I think that it does not have a noticeable overhead to convert any owning raw pointer to a Vec and back.

I requires a usize for each pointer to record the length (which isn't strictly necessary). That's the only thing I was trying to avoid. I am open to the opinion of library authors, but there might be cases where you have hundreds or thousands of small matrixes that you want to convert where that usize is a precious comodity (on the other hand, you are probably converting them one at a time so probably not that big of a deal).

The fallibilities in the proposal sounds inversed to me. Conversion from Row major array cannot fail, but into it can.

Ah, I hadn't thought of that use case... you're right, we should probably add another error condition where the data is not laid out correctly. Then that error would be part of the Error type as DataLayoutInvalid.

I'm a bit confused why you think it is "reversed" -- are the error conditions I listed not valid when converting from a RowMajorArray?

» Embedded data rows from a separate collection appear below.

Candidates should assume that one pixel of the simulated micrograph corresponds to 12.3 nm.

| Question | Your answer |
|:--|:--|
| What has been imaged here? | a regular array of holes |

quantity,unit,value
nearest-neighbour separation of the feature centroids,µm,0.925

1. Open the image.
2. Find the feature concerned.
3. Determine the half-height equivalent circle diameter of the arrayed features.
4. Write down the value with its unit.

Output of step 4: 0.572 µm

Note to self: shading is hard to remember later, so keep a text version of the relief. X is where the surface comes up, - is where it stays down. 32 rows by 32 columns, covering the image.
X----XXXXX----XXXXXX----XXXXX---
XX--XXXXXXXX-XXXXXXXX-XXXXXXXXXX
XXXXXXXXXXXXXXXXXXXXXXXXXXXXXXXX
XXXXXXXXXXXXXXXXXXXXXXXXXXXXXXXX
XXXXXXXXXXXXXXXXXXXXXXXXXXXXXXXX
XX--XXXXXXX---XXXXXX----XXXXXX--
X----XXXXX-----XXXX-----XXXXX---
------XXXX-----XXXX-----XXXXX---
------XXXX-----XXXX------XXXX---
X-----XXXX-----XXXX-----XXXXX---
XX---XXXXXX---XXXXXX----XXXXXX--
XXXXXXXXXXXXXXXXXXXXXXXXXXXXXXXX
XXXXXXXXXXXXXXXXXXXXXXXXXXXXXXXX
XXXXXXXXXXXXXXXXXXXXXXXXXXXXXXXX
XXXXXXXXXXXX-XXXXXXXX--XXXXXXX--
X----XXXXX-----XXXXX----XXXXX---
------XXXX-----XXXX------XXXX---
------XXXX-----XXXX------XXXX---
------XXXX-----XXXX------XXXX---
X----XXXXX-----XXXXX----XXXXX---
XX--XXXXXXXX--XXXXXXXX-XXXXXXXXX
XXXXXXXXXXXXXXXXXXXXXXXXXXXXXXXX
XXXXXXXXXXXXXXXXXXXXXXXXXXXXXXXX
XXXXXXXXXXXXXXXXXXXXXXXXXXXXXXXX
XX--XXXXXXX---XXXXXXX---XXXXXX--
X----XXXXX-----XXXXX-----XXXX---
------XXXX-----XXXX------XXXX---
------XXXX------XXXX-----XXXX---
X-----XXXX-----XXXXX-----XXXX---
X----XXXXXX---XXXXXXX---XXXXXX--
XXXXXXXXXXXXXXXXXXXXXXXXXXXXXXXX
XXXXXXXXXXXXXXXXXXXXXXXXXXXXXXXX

Can we have a solution where we have gradually more type level information in the trait, depending on what the data structured involved support?

This is certainly possible, but I want to make sure I understand the use case. Having only one type would be:

PRO: much simpler: you would really only need to implement one trait for your library's types
CON: would have added cost of creating/checking the dimension attribute
CON: would not have as many type-checked benefits.

I think having the following be compile time defined make sense:

data layout (RowMajor or ColumnMajor)
axis up to 3 (maybe 4?) with dynamic length

These should be relatively simple and will have 8 structs and traits. I feel more than this might be biting off more than we can chew too quickly. My gut is that having up to 4 axes is the best way to go, at least until rust has compile-time integers.

vitiral commented 7 years ago

Also: I feel pretty adamant about supporting nostd users. As a microcontroller developer there were many cases where I wished there was a simple array library. Rust has the capacity to support that use case. In addition, I really don't think supporting that use case will be difficut.

Personally I would use something like arrayvec to do the dirty work here.

bluss commented 7 years ago

I requires a usize for each pointer to record the length (which isn't strictly necessary).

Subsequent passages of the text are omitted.